On the other end, the worst non-leveraged ETPs of the past month include the AccuShares Spot CBOE VIX Up Shares (NasdaqGM: VXUP) down 70.7%, REX VolMAXX Long VIX Weekly Futures Strategy ETF (BATS: VMAX) down 38.2% and iPath S&P 500 VIX Short Term Futures ETN (NYSEArca: VXX) down 30.1%.
The month of July started off on uncertain footing as investors digested the United Kingdom referendum vote and began positioning for a more volatile post-Brexit environment.
After the government revealed a surge in nonfarm payrolls, the equities market began to gain momentum on the improved underlying strength of the labor market and U.S. economy.
As the Brexit shock fades and improved economic data helps fuel sentiment, investors turned risk-on, fueling the push in U.S. equities through the rest of the month. Additionally, a string of better-than-expected second earnings results helped keep the momentum going.

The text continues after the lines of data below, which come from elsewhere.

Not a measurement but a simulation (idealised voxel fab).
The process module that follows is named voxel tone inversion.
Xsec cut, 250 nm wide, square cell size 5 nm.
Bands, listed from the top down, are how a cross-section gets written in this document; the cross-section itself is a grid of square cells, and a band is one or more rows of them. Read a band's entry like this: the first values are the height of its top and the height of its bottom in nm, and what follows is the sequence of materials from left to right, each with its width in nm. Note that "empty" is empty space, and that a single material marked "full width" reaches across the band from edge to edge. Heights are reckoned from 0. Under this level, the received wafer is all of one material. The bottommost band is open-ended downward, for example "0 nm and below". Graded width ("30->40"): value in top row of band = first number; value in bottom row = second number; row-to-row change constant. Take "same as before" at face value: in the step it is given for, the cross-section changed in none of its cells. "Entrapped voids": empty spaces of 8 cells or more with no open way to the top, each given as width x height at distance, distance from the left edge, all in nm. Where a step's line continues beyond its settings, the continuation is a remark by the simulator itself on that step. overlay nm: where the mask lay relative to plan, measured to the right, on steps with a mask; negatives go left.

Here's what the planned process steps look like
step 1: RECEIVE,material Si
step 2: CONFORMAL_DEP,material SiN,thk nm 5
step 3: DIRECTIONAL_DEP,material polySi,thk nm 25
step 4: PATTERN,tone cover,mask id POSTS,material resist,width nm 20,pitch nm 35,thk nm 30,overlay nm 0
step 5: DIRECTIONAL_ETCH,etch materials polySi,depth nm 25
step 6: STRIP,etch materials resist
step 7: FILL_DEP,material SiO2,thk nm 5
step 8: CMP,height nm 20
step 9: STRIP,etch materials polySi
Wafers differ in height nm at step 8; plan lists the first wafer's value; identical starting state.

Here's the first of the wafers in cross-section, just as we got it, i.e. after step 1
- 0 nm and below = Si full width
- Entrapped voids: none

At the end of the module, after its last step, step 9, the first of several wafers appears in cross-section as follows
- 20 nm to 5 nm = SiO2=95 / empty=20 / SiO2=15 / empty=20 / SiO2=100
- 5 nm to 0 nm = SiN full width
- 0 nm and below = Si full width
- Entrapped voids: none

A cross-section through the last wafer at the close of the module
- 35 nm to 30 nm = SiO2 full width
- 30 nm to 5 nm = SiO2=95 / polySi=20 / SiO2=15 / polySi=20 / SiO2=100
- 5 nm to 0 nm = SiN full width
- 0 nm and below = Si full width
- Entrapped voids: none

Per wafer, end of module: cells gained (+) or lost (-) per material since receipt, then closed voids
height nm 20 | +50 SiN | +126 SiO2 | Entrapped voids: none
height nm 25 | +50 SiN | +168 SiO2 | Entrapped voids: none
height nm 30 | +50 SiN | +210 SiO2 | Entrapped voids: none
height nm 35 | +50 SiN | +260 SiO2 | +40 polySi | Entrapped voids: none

Even a failed coup attempt in Turkey was not enough global geopolitical risk to topple the bullish run that pushed U.S. equities toward record highs.
Toward the end of July, the equities market was more or less stuck in slow, side ways action, with the Federal Reserve standing pat on interest rates but signaling a potential hike in September due to the strength of the labor market.